The Center Won’t Hold is S-K’s first studio set since No Cities to Love, their 2015 comeback, and their first of the MeToo era, which Tucker invokes potently on the torch-song closer, “Broken.” Producer Annie Clark of St. Vincent, who was 12 when S-K’s 1996 breakthrough, Call the Doctor, was released, makes it a summit between tag-team generations of rock heroines. Given No Cities’ lean-in to Seventies New Wave and Clark’s pivot into ’10s meta-pop onMasseducation, it’s a perfect match, made most explicit on the single “Hurry on Home.” Splashed with St. Vincent sonics, it’s a psychodrama of sexual-power dynamics. (Guitarist Carrie Brownstein’s past romantic links to both Clark and Tucker add backstory, as does a brilliantly weird Miranda July booty-call video.)
If there’s a through line to The Center Won’t Hold, it’s social media alienation and all it engenders. Sleater-Kinney have always made meaning in physical spaces where we can experience sweaty liberation from dated rock tropes. Here, physical connection feels more essential than ever. “Reach out and touch me/I’m stuck on the edge. . . . The darkness is winning again,” Tucker sings on “Reach Out,” part girl-group lover’s plea, part synth-pop suicide-at-the-beach fantasy, with a sly nod to Depeche Mode’s “Personal Jesus.” “The Future Is Here” gives voice to someone who begins and ends her day “on a tiny screen” and confesses, “Never have I felt so goddamned lost and alone.” On “Can I Go On,” every last person “is wired/To machines, it’s obscene.”

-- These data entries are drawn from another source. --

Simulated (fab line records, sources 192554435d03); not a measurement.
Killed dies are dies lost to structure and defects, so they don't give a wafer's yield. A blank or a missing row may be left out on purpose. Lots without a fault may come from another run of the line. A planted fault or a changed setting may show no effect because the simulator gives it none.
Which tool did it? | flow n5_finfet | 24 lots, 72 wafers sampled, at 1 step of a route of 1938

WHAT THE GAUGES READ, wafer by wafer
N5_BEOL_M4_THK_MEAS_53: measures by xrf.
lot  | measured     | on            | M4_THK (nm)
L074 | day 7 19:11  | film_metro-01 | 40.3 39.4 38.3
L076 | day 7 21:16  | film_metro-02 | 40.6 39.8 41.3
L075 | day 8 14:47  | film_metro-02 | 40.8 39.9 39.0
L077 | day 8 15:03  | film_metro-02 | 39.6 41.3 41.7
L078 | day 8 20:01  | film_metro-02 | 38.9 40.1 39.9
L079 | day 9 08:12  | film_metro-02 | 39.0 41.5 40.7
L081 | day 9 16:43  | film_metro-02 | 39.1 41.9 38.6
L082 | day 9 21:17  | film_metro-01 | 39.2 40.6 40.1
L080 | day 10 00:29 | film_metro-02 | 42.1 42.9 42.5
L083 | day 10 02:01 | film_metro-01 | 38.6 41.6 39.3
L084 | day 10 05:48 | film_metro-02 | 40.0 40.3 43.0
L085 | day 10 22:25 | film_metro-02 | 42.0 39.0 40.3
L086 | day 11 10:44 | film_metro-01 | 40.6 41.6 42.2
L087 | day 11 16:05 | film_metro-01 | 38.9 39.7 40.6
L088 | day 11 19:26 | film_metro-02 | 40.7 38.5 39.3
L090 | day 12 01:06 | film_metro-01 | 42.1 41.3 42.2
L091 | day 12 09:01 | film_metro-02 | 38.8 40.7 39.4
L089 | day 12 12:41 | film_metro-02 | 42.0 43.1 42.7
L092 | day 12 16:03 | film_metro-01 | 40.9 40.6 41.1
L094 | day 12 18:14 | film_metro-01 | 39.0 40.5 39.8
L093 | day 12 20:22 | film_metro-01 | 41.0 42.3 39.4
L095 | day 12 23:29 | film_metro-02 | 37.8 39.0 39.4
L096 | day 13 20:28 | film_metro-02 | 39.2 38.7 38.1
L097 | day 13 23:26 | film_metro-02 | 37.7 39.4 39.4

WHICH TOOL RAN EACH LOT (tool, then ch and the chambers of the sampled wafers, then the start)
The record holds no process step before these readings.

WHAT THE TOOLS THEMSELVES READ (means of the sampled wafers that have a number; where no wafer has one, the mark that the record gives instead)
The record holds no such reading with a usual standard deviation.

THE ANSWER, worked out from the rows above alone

It’s a status quo that makes the group’s continued existence — especially given drummer Janet Weiss’ post-LP departure — a big deal. They don’t take it for granted. “Do you feast on nostalgia?” asks Tucker with a wink on “Ruins,” a dubby march conjuring vintage PJ Harvey and the nightmare of 2019 America.
But nostalgia correctly weaponized is a mighty thing. See “LOVE,” the set’s most affecting song. A Kraftwerk-ing jam that reads as intra-band mash note, it chronicles small-town punk rage, broke-ass van touring, and the cleansing fire of art. And it ends in a blood oath to one another and to fans: “There’s nothing more frightening and nothin’ more obscene/Than a well-worn body demanding to be seen.” Brownstein follows it with a hearty “fuck!” — a “fuck” that, in its enraged glee, sums up everything that makes the band great, now and forever.